Commodity Index

Written By:
Paul Tracy
Updated August 5, 2020

What is the Commodity Index?

A commodity index is an index of the prices of items such as wheat, corn, soybeans, coffee, sugar, cocoa, hogs, cotton, cattle, oil, natural gas, aluminum, copper, lead, nickel, zinc, gold and silver.

How Does the Commodity Index Work?

The Goldman Sachs Commodity Index (GSCI) is one of the most popular commodities indexes. Owned by Standard & Poor’s, the GSCI is weighted according to the global production levels of a variety of commodities. All of the commodities in the index are physical commodities; no financial commodities are allowed. (There are commodity indexes exclusively for financial commodities.)

The index was is normalized to a value of 100 on January 2, 1970, in order to permit comparisons of commodities prices over time. To ensure continuity, sometimes the index adjusts via a "normalizing constant" when the weights of the underlying commodities change. The value of the GSCI on each business day is therefore equal to the total dollar weight of the GSCI divided by the normalizing constant.

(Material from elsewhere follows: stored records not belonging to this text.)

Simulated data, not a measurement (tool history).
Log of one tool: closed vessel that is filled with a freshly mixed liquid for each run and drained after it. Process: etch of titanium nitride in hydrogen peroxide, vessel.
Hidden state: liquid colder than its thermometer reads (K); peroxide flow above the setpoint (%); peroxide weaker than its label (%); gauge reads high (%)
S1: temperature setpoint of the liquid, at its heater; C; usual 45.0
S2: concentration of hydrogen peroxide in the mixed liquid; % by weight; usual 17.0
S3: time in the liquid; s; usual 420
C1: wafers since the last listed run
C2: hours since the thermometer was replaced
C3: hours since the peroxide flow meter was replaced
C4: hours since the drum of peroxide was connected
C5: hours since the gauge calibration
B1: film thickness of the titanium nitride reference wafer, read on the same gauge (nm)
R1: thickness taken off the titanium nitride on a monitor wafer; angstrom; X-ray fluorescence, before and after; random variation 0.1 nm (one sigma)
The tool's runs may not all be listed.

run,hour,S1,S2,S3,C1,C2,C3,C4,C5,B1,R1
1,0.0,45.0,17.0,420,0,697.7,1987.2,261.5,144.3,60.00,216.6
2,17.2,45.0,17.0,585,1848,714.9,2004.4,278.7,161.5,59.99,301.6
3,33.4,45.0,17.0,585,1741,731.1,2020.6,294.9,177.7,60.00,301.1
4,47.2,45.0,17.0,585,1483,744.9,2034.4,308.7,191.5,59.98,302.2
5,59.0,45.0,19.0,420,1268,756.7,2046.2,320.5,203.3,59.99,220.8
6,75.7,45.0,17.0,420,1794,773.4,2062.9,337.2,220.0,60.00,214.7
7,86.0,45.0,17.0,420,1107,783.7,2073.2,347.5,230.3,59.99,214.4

Why Does the Commodity Index Matter?

Commodities are raw materials used by virtually everyone. The orange juice on your breakfast table, the gas in your car, the meat on your dinner plate and the cotton in your shirt all probably interacted with a commodities exchange at one point. Commodities-exchange prices set or at least influence the prices of many goods used by companies and individuals around the globe. Changes in commodity prices can affect entire segments of an economy, and these changes can in turn spur political action (in the form of subsidies, tax changes or other policy shifts) and social action (in the form of substitution, innovation or other supply-and-demand activity). A commodities index is one way to track the changes in the prices of these important items.